Would be cool to have a more complete historical listing of the speed records on this Peak, since it is one of the 7 summits

A fine idea Jason ... however don't think any of us can squeeze that in ... it would be a good project for you (or anyone)?  Just post it in the Comments - would be appreciated by all!

This is a super cursory list just from internet searches, but also point out that the rules for an FKT that " At least 50% of time must be running and/or hiking, vs. other sports." is problematic for this kind of route, because it means that Killian's 2014 record and Ed Warren's 2013 record don't count as "FKT's" since they skiied most of it.

Killian Jornet - Ascent 9:45 Round trip -11:45 - 2014 (Went up & down Rescue Gully, Used skis on both ascent & descent)

Ed Warren - Ascent 12:30? Round trip - 16:46 - 2013  ( - used skis)

Chad Kellog - Ascent -14:22 Round trip - 23:55 - 2003…

Alex Lowe - Ascent 18:30? 1995 (Maybe didn't summit?…)

Anatoly Boukareev - 10:30 Airstrip to summit Round trip - Under 24hrs - 1990 -

Galen Rowell & Ned Gillette - One day? - 1978


It doesn't look like I can go back and edit a post, but it should read:

Anatoli Boukreev - 10:30 etc..

Hey I talked to ranger Mark Westman regarding Anatoli's effort. His take: 

I’m not sure, but I believe they mean from the base of the west rib in the northeast fork to the summit. Boukreev was an animal and I think it would totally have been possible for him to do that in 1990. Like I said not 100% sure but that would be my guess, that the clock started at the foot of the route

I just find it unlikely that he climbed the route, from the airstrip/basecamp, to the summit via the West Rib in that time. I think it's possible, but that's a very modern time and would only be executed in perfect conditions. 

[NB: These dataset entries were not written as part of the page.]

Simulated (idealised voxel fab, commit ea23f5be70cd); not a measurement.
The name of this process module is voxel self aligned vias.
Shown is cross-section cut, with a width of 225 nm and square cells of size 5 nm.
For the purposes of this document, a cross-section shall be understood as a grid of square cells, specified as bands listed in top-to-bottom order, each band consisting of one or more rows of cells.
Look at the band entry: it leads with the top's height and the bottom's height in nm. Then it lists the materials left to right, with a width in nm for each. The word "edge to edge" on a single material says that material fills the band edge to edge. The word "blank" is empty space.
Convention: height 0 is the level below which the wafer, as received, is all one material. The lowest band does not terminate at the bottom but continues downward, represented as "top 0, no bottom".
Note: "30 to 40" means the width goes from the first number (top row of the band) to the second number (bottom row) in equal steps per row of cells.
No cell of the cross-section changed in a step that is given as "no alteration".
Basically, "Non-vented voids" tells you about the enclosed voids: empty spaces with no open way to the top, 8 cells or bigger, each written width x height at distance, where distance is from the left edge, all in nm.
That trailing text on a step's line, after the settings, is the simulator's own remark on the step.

These speed records blow my mind. While I did have a relatively tight window to pull off my Death Valley to Denali Low to High, It still took me and my climbing team 11 days to summit Denali from Basecamp after walking in from Talkeetna after riding up from Badwater.  These speed records on a mountain like Denali seem super sketchy to me given how quick weather moves in on the mountain.